5. Risks and Releases of Liability.
a. Company has expert technicians who operate the equipment used in any service provided. Company always takes extra precautions not only to keep Company’s technicians safe but also to avoid causing any damage to Client’s property. However, damage can be inevitable due to various reasons like poor maintenance, neglect, or low-grade building materials. Client is advised to implement routine maintenance on the property to avoid damage. Company shall not be held liable for any damages that occur due to improper maintenance, neglect, or low-grade building materials.
b. On the date of the service, Company will note any pre-existing damage to the area to be serviced using a checklist sheet that will be submitted to the Client prior to starting work if necessary. In cases when Client cannot approve, Company will note the absence and take photos of the noted damages. Client or the homeowner should also sign (electronically) the checklist sheet as proof that they have been informed of any pre-existing damage. If Client is not present, Company’s employee in charge of the service will notify Client of the noted damages with supporting documents. If Company found any new damage, the services will stop until Client can see the damage and acknowledge its existence.

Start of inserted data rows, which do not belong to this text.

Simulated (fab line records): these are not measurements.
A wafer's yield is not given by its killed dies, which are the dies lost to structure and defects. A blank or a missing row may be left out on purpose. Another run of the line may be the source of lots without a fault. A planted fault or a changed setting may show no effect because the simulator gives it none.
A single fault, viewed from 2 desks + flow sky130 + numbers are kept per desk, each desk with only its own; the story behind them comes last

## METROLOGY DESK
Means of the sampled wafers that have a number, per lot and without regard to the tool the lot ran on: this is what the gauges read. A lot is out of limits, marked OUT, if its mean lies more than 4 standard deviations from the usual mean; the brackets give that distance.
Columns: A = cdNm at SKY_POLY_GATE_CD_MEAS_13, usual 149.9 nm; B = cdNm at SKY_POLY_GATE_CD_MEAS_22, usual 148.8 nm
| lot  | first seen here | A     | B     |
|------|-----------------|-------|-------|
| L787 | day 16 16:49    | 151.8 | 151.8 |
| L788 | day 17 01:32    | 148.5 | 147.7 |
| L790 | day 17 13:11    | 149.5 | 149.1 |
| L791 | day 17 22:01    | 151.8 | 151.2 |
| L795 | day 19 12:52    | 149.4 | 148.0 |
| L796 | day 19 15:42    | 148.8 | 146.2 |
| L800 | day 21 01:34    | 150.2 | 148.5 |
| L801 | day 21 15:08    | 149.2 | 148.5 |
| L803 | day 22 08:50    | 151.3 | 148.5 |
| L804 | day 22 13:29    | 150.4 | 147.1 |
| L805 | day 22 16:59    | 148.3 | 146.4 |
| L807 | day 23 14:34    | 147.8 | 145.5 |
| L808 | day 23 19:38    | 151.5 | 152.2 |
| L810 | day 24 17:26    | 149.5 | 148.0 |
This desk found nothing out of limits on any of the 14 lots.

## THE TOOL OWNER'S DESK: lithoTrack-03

6. Exclusions & Limitations.
a. To secure service, a deposit may be required. This amount is non-refundable and will be deducted from the total quoted price once the service is completed on Client’s invoice. The deposit must be paid to keep Client’s scheduled slot in connection with approving the quote sent via signature. As an example, if a job is quoted at $300.00, a $75.00 deposit is required, leaving the remaining $225.00 balance due after service. This will be prepared for Client with details from Company’s office manager.
b. A $55.00 fee will be assessed if the client does not have a stable water source read
c. A cancellation fee of $150.00 will be assessed if Client cancels service without prior notice 72 hours or more before the date of service. The same applies when Company has already arrived on the scheduled date and cannot proceed because of ongoing construction work.
d. A fee of $100.00 will be assessed if Company returns to the site to review a noted issue or complaint by Client and Company finds that the issue was not caused by Company’s negligence.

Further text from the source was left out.